Initializing the RasterFlow client

from datetime import datetime

from rasterflow_remote import RasterflowClient

from rasterflow_remote.data_models import (
    ModelRecipes
)

rf_client = RasterflowClient()

Running a model

RasterFlow has pre-defined workflows to simplify orchestration of the processing steps for model inference. These steps include:
  • Ingesting imagery for the specified Area of Interest (AOI)
  • Generating a seamless image from multiple image tiles (a mosaic)
  • Running inference with the selected model
The output is a Zarr store of the model outputs. Note: This step will take approximately 20 minutes to complete.
model_outputs = rf_client.build_and_predict_mosaic_recipe(
    # Path to our AOI in GeoParquet or GeoJSON format
    aoi = aoi_path,

    # Date range for imagery to be used by the model
    start = datetime(2021, 1, 1),
    end = datetime(2022, 1, 1),

    # Coordinate Reference System EPSG code for the output mosaic   
    crs_epsg = 3857,

    # The model recipe to be used for inference (CHM in this case)
    model_recipe = ModelRecipes.META_CHM_V1
)

print(model_outputs)

Visualize a subset of the model outputs

We will use hvplot and datashader to visualize a small subset of the model outputs.
# Import libraries for visualization and coordinate transformation
import hvplot.xarray
import xarray as xr
import s3fs 
import zarr
from pyproj import Transformer
from holoviews.element.tiles import EsriImagery 

# Open the Zarr store
fs = s3fs.S3FileSystem(profile="default", asynchronous=True)
zstore = zarr.storage.FsspecStore(fs, path=model_outputs[5:])
ds = xr.open_zarr(zstore)

# Create a transformer to convert from lat/lon to meters
transformer = Transformer.from_crs("EPSG:4326", "EPSG:3857", always_xy=True)
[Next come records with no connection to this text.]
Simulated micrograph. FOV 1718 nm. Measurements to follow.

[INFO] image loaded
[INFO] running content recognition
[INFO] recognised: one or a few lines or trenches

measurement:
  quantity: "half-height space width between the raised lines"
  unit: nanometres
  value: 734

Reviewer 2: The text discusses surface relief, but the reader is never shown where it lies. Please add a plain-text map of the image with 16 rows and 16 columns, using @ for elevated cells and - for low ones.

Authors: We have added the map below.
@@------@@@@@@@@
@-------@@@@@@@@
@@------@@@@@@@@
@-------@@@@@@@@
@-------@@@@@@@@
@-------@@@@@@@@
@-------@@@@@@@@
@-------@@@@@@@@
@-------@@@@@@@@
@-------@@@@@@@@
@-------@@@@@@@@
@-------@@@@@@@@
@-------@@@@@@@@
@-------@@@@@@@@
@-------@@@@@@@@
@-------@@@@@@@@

# Transform bounding box coordinates from lat/lon to meters
(min_x, max_x), (min_y, max_y) = transformer.transform(
    [min_lon, max_lon], 
    [min_lat, max_lat]
)

# Select the height variable and slice the dataset to the bounding box
# y=slice(max_y, min_y) handles the standard "North-to-South" image orientation
ds_subset = ds.sel(band="height",
    x=slice(min_x, max_x), 
    y=slice(max_y, min_y) 
)

# Select the first time step and extract the variables array
arr_subset = ds_subset.isel(time=0)["variables"]

# Create a base map layer using Esri satellite imagery
base_map = EsriImagery()

# Create an overlay layer from the model outputs with hvplot
output_layer = arr_subset.hvplot(
    x = "x",
    y = "y",
    geo = True,           # Enable geographic plotting
    dynamic = True,       # Enable dynamic rendering for interactivity
    rasterize = True,     # Use datashader for efficient rendering of large datasets
    cmap = "viridis",     # Color map for visualization
    aspect = "equal",     # Maintain equal aspect ratio
    title = "CHM Model Outputs" 
).opts(
    width = 600, 
    height = 600,
    alpha = 0.7           # Set transparency to see the base map underneath
)

# Combine the base map and output layer
final_plot = base_map * output_layer
final_plot

References

  1. Tolan, J., Yang, H.-I., Nosarzewski, B., Couairon, G., Vo, H. V., Brandt, J., Spore, J., Majumdar, S., Haziza, D., Vamaraju, J., et al. (2024). Very high resolution canopy height maps from RGB imagery using self-supervised vision transformer and convolutional decoder trained on aerial lidar. Remote Sensing of Environment, 300, 113888.